Terms of History: Fascism

Fascism was, along with communism and liberalism, one of the dominant ideologies of the twentieth century. It began in the 1920s as Benito Mussolini’s movement in Italy, taking its name from fasces—a Latin word for the bundle of rods with hatchet symbolizing Roman magisterial authority. Under Mussolini, the concept placed the value of the national community above that of individuals and the laws and rights that protected them.

The term was then broadened to apply generally to the various authoritarian political parties (such as the Nazis) and their leaders, who came to power in Italy, Germany, Spain, eastern Europe, and other parts of the world before World War II. As an outgrowth of World War I, fascism applauded violence and military struggle on the state’s behalf and denied the value of peace and pacifism. Fascism was also explicitly and fundamentally antidemocratic: both Mussolini and Hitler loudly rejected democratic values, with Mussolini arguing that the twentieth century would be the century of “authority” and of the “state”—not the century of democracy and hard-won consensus, which he saw as outmoded.

The expansion of fascism as a general political concept passed through several phases, moving from a “rooting” stage of growth and mobilization, to the seizure and exercise of brutal state power, to a violent expansion that culminated in radical action such as war and genocide. The rooting stage required popular support, which Fascist leaders solicited through programs with mass appeal: just after World War I, Mussolini issued a First Fascist Program that included votes for women, the eight-hour day, taxation of war profits, confiscation of church lands, and workers’ participation in industrial management. Once in power, however, Fascists cast aside the principles that had won them popular support. By 1935, fascism had come to focus on the powers of one charismatic leader: Hitler, Franco, and Mussolini, in their military-garbed persons, became living embodiments of the all-powerful state. Japan also joined the fascist Axis powers after its attack on the United States in 1941, in part because Japan’s military had come to embrace the same violence-driven ambitions.

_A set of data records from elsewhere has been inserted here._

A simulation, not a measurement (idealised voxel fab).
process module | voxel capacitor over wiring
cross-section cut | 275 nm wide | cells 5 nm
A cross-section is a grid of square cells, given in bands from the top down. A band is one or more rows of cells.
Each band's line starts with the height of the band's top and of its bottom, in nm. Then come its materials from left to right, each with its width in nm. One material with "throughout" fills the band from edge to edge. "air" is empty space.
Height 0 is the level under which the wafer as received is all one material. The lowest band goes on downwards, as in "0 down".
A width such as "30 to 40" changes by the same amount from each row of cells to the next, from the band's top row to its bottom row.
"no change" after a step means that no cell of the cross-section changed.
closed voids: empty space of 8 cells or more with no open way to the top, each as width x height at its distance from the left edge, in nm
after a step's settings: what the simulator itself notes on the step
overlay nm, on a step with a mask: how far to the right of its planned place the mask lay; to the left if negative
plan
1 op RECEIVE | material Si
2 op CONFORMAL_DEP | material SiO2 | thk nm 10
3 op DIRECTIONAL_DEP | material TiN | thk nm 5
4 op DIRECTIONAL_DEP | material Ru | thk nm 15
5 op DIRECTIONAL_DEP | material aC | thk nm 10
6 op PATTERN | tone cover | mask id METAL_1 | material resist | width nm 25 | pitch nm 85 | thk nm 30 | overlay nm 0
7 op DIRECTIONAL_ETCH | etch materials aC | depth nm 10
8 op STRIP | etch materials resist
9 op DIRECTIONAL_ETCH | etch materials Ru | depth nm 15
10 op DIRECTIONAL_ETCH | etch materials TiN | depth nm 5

Underlying fascist actions was the core belief that racial superiority fostered a strong national community. Fascists argued that a regimented society would strengthen the “master race,” with Germany and Japan slaughtering millions toward that end. Believing that militarization strengthens the state and transforms the people, fascists also eagerly pursued war as an important end in itself. Through regimentation, militarization, and violent action, fascists sought to eliminate those deemed inferior or subversive and cause the emergence of an idealized “man of steel.”

This emphasis on inequality distinguished the fascist from the Soviet totalitarian state. While fascism valued inequality and the triumphs of the wealthy, Soviets did not. Thus, Germany and Italy supported the actions of the rebel chief Francisco Franco in the Spanish Civil War, seeing this as part of the drive to overthrow rights-based, equal-opportunity democracies in the name of an absolutist state where the wealthy and powerful flourished. Fascist ideology also affected areas such as Romania, Bulgaria, Albania, and Greece.

Today, the term fascist has lost its clear definition and is regularly used to characterize any opponent with whom one disagrees. In this regard, similar use is made of terms like socialist and liberal—words that once had a precise meaning, but now have become epithets among the uninformed.